Today’s column is by Mike Zeman, director of North American digital marketing at Netflix.

Numerous studies have outlined the importance of impactful creative in successful advertising campaigns. Many have shown that creative variables, such as messaging, formats and aesthetics, account for more than half of the total sales impact of a campaign, with less than 50% due to media variables such as targeting, weight, etc.

So, why is it that – unlike TV and print – creative consistently takes a back seat to media (inventory and targeting) in the digital space? Why is creative often an afterthought where agencies are given too little time to do great creative work or assets are handed over to publishers just hours before a campaign is meant to launch?

I don’t necessarily know the answer but I do have two hypotheses:

  1. Digital ads are simply not as sexy as audio/visual ads, especially TV spots.
  2. It doesn’t cost a half million to produce a digital ad like it does a TV spot.

Both of these dynamics equate to a lack of marketer focus on digital creative, particularly in comparison to the potential multimillion-dollar media campaign it will run on.

While this is not news, it is a shame as programmatic buying continues its progression. RTB has opened up entirely new possibilities for aligning a message to a consumer and his or her context.
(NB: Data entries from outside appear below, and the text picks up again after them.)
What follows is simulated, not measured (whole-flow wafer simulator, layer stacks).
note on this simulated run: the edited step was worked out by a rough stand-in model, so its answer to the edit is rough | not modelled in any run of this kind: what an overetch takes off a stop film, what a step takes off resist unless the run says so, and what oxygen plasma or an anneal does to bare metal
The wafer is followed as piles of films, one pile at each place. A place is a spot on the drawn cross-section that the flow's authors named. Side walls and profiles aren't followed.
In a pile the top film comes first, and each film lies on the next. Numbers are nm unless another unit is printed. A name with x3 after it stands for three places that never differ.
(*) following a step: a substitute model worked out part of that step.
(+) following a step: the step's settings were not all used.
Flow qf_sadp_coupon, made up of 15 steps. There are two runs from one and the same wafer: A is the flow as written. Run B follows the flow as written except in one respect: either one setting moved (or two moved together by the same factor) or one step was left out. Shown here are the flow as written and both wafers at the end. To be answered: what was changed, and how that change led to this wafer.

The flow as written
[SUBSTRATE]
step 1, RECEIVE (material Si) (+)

Never before has the adage of “right message to right user at the right time” been more in reach. In fact, it has been made even more powerful by the technologies the programmatic media ecosystem has brought to bear. A marketer who chooses to could employ a strategy of “right message to the right person at the right time on the right device on the right operating system at the right geofenced location during the right weather conditions …” In other words, the possibilities of highly relevant, “context-aware” advertising have never been greater. And yet, a one-size-fits-all creative strategy largely reigns supreme.

Along those lines, here are some specific obstacles to overcome.

  • Many of the programmatic advertisers and agencies with whom I have spoken are at the mercy of assets created for direct buys. In other words, they do not have creative budgets allocated to their channels and must simply reuse what was already developed.
  • The open exchange ecosystem lacks a breadth of rich media formats. While some firms, such as Skinected, are doing a good job of evolving this space, there are both technical issues (limits of those pesky cross-domain iFrames) and philosophical issues (publishers not opening up premium formats) that require further work.
  • There remains a lack of integration between the rich media purveyors and the third-party data provisioners. What marketers are looking for is a one-stop shop for dynamic creative (leveraging one IO to cover thousands of potential data attributes in a dynamic creative ad unit). This is happening in pockets but has a long way to go.

While these industrywide issues won’t be resolved overnight, there are few things marketers can do to address individual situations:

  1. Reposition the digital creative conversation. Turn the dialogue away from the relatively low cost of producing digital assets and toward the opportunity (and opportunity cost) around the value of your creative. (If you believe the stat in the opening paragraph, 50% of your working media investment is the true value at stake.)
  2. Think about creative production budgeting in two ways: creative for environments and creative for audiences. As most advertisers leverage both placement-driven buys and target-driven buys, appropriate funding should be set aside for both.
  3. Work with your rich media provider(s) to better integrate with third-party data providers/DMPs (and with your own first-party data if appropriate). Sticks may work to force the integration but carrots are always better (“We will commit to X on an integrated solution if it means only one IO, one primary POC, one integrated set of reports, etc.”)
  4. Turn to programmatic direct to unlock additional rich media opportunities. This includes not only additional ad sizes, but ad formats that break the creative limits, such as file size and expand constraints, to which the space has been largely beholden.

In the end, great creative can overcome a poor media plan. But I don’t think the opposite is true. Those that can marry the two (resonant creative which is environment-aware) stand to gain a huge advantage in the minds and wallets of consumers.